100 migrants per hour arrive in Germany

  • 03/09/2015
About 4300 more people arrived in Athens overnight, most of them Syrian refugees (AAP)
About 4300 more people arrived in Athens overnight, most of them Syrian refugees (AAP)

More than 100 migrants an hour have arrived in Germany amid a record influx travelling on packed trains to the southern city of Munich, police say.

An average of 109 illegal entries an hour were registered between midnight and 6:00am on Wednesday (local time) nationwide, federal police said.

The national total for Tuesday was 3709, more than twice the daily average of recent weeks, with most arriving in Munich by rail from Hungary via Austria.

Europe's most populous nation and biggest economy, Germany has become the top EU destination for refugees and migrants fleeing conflict and misery.

In Budapest, around 100 to 150 migrants staged a demonstration outside the main international train station as police blocked about 2000 people from boarding trains to Austria and Germany, an AFP reporter said.

Around 600 men, women and children, mostly from Syria, Iraq and Afghanistan, sat or stood outside the Keleti station while about 1200 were downstairs in a so-called "transit zone".

Around 100 migrants arriving from a registration centre near the border with Serbia sat on the platform at a suburban train station, refusing to board a train to the Debrecen refugee camp.

Police said in a statement that the group "demanded to be allowed to travel on to Germany.... Police have taken the necessary security steps to ensure that train traffic is undisturbed."

Hungary, which saw 50,000 migrants enter the country in August alone, this week allowed thousands to board trains to Austria and Germany, but in a U-turn on Tuesday, police suddenly blocked access to the station for anyone without an EU visa.

Only around 150 migrants arrived in Vienna by train from Budapest on Tuesday afternoon, police said. On Monday, a record 3650 arrived.

The Hungarian government of right-wing Prime Minister Viktor Orban, which has built a razor-wire barrier along its 175-kilometre border with Serbia, said that it was applying EU rules.

"Normal people, abnormal people, educated, uneducated, doctors, engineers, any people, we're staying here. Until we go by train to Germany," said Mohammad, a Syrian protesting at the station.

"And this is what we will be doing (protesting) for the next day, for the next month, for the next year and for our whole life. We need our rights.... It's not our dream to stay here and to sleep in the streets."

Hungary's razor-wire barrier is proving ineffective in keeping out the tens of thousands of people trekking up from Greece through the western Balkans, with Hungarian authorities saying that 2284 crossed on Tuesday, including 353 children.

"If Europe is letting us in, why don't they give us visas? Why do we have to make this clandestine journey?" Bilal, a Syrian from the divided city of Aleppo, said on Tuesday near Serbia's border with Hungary.

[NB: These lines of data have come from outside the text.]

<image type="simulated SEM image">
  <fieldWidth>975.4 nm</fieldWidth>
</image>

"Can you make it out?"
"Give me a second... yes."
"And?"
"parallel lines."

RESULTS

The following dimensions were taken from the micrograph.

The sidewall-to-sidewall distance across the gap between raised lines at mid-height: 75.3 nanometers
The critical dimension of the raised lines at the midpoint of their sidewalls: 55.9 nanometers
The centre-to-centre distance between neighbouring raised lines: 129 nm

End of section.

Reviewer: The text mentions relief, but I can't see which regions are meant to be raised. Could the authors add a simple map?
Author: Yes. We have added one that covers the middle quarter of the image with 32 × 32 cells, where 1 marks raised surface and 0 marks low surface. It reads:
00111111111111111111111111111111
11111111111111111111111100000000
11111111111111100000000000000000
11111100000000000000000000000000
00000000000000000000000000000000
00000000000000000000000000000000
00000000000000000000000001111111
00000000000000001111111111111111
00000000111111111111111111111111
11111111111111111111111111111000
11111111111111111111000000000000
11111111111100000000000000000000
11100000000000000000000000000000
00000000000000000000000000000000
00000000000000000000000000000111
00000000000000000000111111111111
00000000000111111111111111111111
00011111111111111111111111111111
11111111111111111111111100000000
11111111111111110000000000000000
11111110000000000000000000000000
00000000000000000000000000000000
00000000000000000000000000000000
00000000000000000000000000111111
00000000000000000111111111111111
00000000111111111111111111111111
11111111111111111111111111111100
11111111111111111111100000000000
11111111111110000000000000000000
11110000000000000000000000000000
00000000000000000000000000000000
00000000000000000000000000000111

"We fear that one day everything will change, that even Germany will close the border when it has had enough, so we must make our journey extremely fast," he said.

Meanwhile Greek ministers were set to meet on Wednesday morning on the crisis, which is likely to be at the centre of talks scheduled on Thursday in Athens between Greek officials, the European Commission's vice-president Frans Timmermans, and Dimitris Avramopoulos, the EU's Migration and Home Affairs Commissioner.

About 4300 more people arrived in Athens overnight, most of them Syrian refugees.

Two ships carrying the latest arrivals docked at Athens' Piraeus port after sailing from Lesbos, one of several Greek islands struggling to cope with the huge waves of people crossing the Mediterranean from Turkey in flimsy boats.

About 1800 people arrived on the Greek mainland on Tuesday evening, with another 2500 landing at dawn, port police said, adding that they had been taken to a nearby train station.

The ships were chartered by the Greek government to help relieve pressure on Lesbos, whose authorities and infrastructure are ill-equipped to deal with the huge influx of people.